Saturday, January 31, 2009

"Taken" Heats Up Winter Months

A lot is to be expected when Luc Besson, the man responsible for action heavies such as Leon: The Professional, gets behind production. Whether it be directing, writing, producing or a few of those titles combined, action fans can expect the best from Besson. Besson’s latest project, Taken, a film he both wrote and produced, is no slouch in comparison to other notable projects of his such as The Transporter and District 13.

Bryan Mills (Liam Neeson) is a father struggling for the love and acceptance of his daughter. Against his better judgment he allows his daughter to go to Paris with a friend. When his daughter and friend are taken by men involved with trafficking women, Mills, a former spy and preventer of “bad things”, heads to Paris and revisits the skills that make him dangerous in an attempt to retrieve his daughter.

There’s no beating around the bush here. Taken is badass. Neeson absolutely steals the screen giving his best old man tour de beat ‘em up impression. All the way through Neeson is absolutely fierce, energetic and convincing. Director Pierre Morel, who reteams with Besson for their second film together, does a good job handling the action scenes. Never are they so disorienting that lack of focus is lost from the important action scenes that make this film as entertaining as it is.

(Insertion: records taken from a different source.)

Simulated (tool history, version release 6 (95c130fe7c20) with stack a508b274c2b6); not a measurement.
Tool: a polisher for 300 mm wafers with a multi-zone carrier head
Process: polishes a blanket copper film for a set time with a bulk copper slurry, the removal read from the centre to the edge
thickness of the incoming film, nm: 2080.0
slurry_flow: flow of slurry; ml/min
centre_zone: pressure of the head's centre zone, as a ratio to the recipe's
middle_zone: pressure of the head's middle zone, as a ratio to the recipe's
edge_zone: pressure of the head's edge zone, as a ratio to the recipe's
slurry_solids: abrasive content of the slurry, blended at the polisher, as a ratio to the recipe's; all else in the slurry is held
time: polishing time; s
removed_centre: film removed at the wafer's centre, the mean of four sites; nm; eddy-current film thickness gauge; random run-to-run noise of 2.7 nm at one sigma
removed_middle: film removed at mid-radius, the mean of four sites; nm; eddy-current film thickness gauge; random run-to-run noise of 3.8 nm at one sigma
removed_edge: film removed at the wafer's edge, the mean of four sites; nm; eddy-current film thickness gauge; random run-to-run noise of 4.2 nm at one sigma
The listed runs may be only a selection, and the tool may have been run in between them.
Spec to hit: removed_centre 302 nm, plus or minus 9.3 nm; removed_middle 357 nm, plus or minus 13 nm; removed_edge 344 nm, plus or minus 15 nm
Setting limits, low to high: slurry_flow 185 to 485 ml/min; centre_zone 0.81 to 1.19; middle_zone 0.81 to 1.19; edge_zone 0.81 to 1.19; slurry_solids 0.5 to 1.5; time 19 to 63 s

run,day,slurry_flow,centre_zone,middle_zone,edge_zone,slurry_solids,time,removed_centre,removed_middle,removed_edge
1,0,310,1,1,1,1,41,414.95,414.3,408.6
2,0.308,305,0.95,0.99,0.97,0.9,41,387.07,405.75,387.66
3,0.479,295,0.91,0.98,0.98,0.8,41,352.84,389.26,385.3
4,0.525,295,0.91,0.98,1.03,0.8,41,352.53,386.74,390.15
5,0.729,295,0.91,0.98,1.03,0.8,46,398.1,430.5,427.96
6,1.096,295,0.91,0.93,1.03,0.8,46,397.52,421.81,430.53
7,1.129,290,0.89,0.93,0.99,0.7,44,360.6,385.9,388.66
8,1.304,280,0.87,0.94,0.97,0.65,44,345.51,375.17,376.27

As fun as it is, Taken is as straightforward as action films come. Besson’s script involving the trafficking of women in foreign countries is slightly exploitative in the fact that it simply uses it as a trigger device for the action. This is not a social commentary piece on the dangers of these all too serious events, which must be understood to not be too critical on the film’s simple story.

The script can also be found suspect if you crave realism in your films. The way Mills attempts to track down his daughter can only be enjoyed with a high suspension of disbelief. What Mills needs to have happen happens and the information he needs to find is given to him. Fact of the matter is this film is a gritty revenge tale and straightforwardness and a little implausibility does nothing to take away from the enjoyment that is to be had from watching a 56-year-old Liam Neeson kick the crap out of criminal scum in gauntlet fashion.

The unique thing about Taken is that since it’s not an American produced film it was released here in our homeland much later than it was in other countries. My theatrical viewing of this film was my second viewing and I must say that it held up quite nicely. This all comes despite the fact that the film was released in the states with a PG-13 rating. No actual scenes were cut from the film but a few of the sequences were limited down a tad.

It’s always disappointing to see a film of this nature get cut to a PG-13 rating and it isn’t just because we want more blood. The tampering with the action and torture sequences disturbs the emotion of the film, one of the most important aspects of Taken. The revenge Mills is seeking can still be felt but even the few select cut moments would add more to it. If no other version of this film existed I’d have no qualms, so take it as a grain of salt when judging this film.

Taken is one of the surprise films of the last year. It starts a bit slow so when the nearly nonstop action comes at you you’re even more taken aback by its high adrenaline nature. Do not let the tame PG-13 rating fool you. Things are still a bit grisly and the action is exciting and fulfilling. Taken, led by Neeson’s demanding and dominating performance and Morel’s cool and calm directing, should certainly be experienced by anyone looking to fill their hunger for revenge.